Yeah.. let's laugh instead of providing arguments. Laughing at positions we disagree with is for the most philosophically and intellecutally inclined. We appear smart without making any effort.
Well Objectivism is called Objectivism because it's supposed to be objective.
The metaphysics of Objectivism is that reality is what it is. The world exists independently of man's consciousness. A = A. Fact are facts. Wishing for reality to be different won't make it different.
Epistemologically, Objectivism holds that the only way for a consciousness to know reality or a truth is with reason in accordance with logic. You cannot know something based on how you feel. You cannot magically know the right answer because God told you. There must be evidence and reasoning for you to actually know something.
Ethically (and this is where it answers this threads questions: the objective meaning to life). Life's purpose is to live, to flourish, and to be happy. Everything has its own nature and it must do what is good for its nature. Plants need sunlight to eat. Animals need to hunt and gather to eat.
In order for man to live he must first choose life. Do you want to live or not? Most people say yes. And then of course he must hold reason as his absolute so he can deal with reality properly. If you go about life without seeing reality for what is it, you're basically committing suicide. How do you find the food you need without reason? You can't magically know where food is. You can't magically wish for food to appear in front of you. But the mystics and faith believers will tell you otherwise because reality is subjective. And interpreting reality is subjective. Life doesn't have to be life. Life doesn't need food to live. You don't need to know how to find food. Food can appear in front of you if you wish it. If you die from starvation, it won't matter because there's an afterlife anyway. If you resist death, you may fail God's test of having faith. And a bunch of other nonsense. This doesn't have to be with finding food, it could be any problem you have with your life. The question is, will you deal with it realistically, orr will you make something up?

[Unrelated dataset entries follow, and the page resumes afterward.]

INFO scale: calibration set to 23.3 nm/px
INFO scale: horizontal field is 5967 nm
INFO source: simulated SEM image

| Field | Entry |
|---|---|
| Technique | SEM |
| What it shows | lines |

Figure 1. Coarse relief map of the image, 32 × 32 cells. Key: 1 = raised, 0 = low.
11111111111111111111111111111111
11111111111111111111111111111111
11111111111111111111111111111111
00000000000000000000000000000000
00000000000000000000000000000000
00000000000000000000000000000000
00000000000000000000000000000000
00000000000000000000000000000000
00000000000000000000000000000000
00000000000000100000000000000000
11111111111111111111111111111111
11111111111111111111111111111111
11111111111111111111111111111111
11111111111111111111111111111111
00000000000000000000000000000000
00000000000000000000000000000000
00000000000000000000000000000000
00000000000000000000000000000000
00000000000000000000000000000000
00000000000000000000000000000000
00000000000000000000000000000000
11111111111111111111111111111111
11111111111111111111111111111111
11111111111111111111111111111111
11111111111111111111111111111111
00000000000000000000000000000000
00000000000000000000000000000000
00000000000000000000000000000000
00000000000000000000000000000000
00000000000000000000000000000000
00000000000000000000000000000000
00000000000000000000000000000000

I need to learn more about philosophy and read about other philosophers in depth, but what I know so far, every other philosopher denies that there is an objective reality. Except maybe Aristotle and maybe Aquinas to some degree. Especially ever since Immanuel Kant came about – he said that we cannot actually perceive reality. That reason and logic fail because our senses distort reality. So basically we're subjective. Any conclusion of reality cannot be of actual reality. So there is no objectivity. Obviously Ayn Rand disagrees.
Every other philosopher after Kant – Hegel, Marx, Kierkegaard, Nietzsche, Heidaggar is all similar in the sense that reason is faulty. They build off Kant in their own subjective way. Hegel says that Aristotelian logic and the individual is not good. It's okay to have contradictions in your thinking. The collective is more important than the individual. Marx just says the same thing. Kierkegaard says that you need a non-rational way to know the truth. Nietzsche just says this thing about the will to power. You just feel what is right with the use of instinct. And that using your mind and logic is for people who are afraid of an irrational reality.
Obviously people can decide for themselves about what is objective because I guess there is no objective, but it seems clear to me that there's an objective purpose to life if you care about life and happiness.